Detailed mathematical approach

Problem Summary

For a fixed \(n\), the game positions are the coprime ordered pairs \((a,b)\) of positive integers with \(a+b\le n\). A legal move goes to a smaller positive pair \((u,v)\) satisfying

$1\le u<a,\qquad 1\le v<b,\qquad |av-bu|=1.$

The game convention used here treats every position with \(a=1\) or \(b=1\) as an immediate win. The goal is to count how many admissible positions are winning when \(n=10^9\).

Mathematical Approach

Let \(W(n)\) be the number of winning positions and \(T(n)\) the number of all primitive positions. The fast solution first counts every primitive pair, then subtracts the pairs that are losing.
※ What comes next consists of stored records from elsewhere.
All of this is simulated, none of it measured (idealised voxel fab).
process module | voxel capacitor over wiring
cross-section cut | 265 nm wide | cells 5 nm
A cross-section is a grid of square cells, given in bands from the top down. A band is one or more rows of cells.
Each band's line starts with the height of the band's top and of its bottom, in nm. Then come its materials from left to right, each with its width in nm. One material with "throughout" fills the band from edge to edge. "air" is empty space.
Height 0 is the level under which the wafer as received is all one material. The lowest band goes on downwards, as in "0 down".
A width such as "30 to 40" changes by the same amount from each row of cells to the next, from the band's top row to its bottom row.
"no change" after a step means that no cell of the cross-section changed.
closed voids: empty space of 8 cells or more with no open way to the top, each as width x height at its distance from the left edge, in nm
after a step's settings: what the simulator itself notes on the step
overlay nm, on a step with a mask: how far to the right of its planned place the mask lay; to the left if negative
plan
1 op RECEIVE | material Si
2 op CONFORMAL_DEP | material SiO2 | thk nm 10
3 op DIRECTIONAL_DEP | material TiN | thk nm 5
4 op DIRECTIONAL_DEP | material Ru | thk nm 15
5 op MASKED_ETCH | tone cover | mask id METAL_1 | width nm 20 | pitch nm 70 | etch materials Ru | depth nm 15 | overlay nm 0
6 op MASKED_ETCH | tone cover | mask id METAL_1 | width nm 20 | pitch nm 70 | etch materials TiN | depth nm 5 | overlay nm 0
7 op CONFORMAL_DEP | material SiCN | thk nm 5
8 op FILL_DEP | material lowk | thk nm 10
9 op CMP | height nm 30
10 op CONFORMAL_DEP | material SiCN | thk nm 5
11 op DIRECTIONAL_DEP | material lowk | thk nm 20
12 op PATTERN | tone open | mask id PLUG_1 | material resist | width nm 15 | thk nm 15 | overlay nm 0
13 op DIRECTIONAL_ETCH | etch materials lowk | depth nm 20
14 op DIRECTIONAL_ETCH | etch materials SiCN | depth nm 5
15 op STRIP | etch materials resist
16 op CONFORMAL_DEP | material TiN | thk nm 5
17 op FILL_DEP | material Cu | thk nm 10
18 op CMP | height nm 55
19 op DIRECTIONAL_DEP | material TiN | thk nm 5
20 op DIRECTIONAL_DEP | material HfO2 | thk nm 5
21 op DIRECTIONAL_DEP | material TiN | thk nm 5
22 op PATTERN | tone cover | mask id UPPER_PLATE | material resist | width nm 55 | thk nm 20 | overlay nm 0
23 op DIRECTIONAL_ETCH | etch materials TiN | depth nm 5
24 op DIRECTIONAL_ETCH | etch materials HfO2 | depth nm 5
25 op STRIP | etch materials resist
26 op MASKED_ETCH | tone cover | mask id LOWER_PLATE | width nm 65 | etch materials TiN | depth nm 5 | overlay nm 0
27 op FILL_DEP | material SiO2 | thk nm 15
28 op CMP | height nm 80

Step 1: Count All Primitive Positions

Fix the sum \(s=a+b\). Then \(1\le a\le s-1\) and \(b=s-a\), so

$\gcd(a,b)=\gcd(a,s).$

Therefore the number of coprime ordered pairs with \(a+b=s\) is exactly \(\varphi(s)\). Summing over every possible total gives

$T(n)=\sum_{s=2}^{n}\varphi(s)=\Phi(n)-1,$

where

$\Phi(n)=\sum_{m\le n}\varphi(m).$

The implementations evaluate \(\Phi(n)\) through the standard Möbius identity

$\Phi(n)=\frac{1+\sum_{d=1}^{n}\mu(d)\left\lfloor\frac{n}{d}\right\rfloor^2}{2},$

which turns the problem into prefix queries for the Möbius function.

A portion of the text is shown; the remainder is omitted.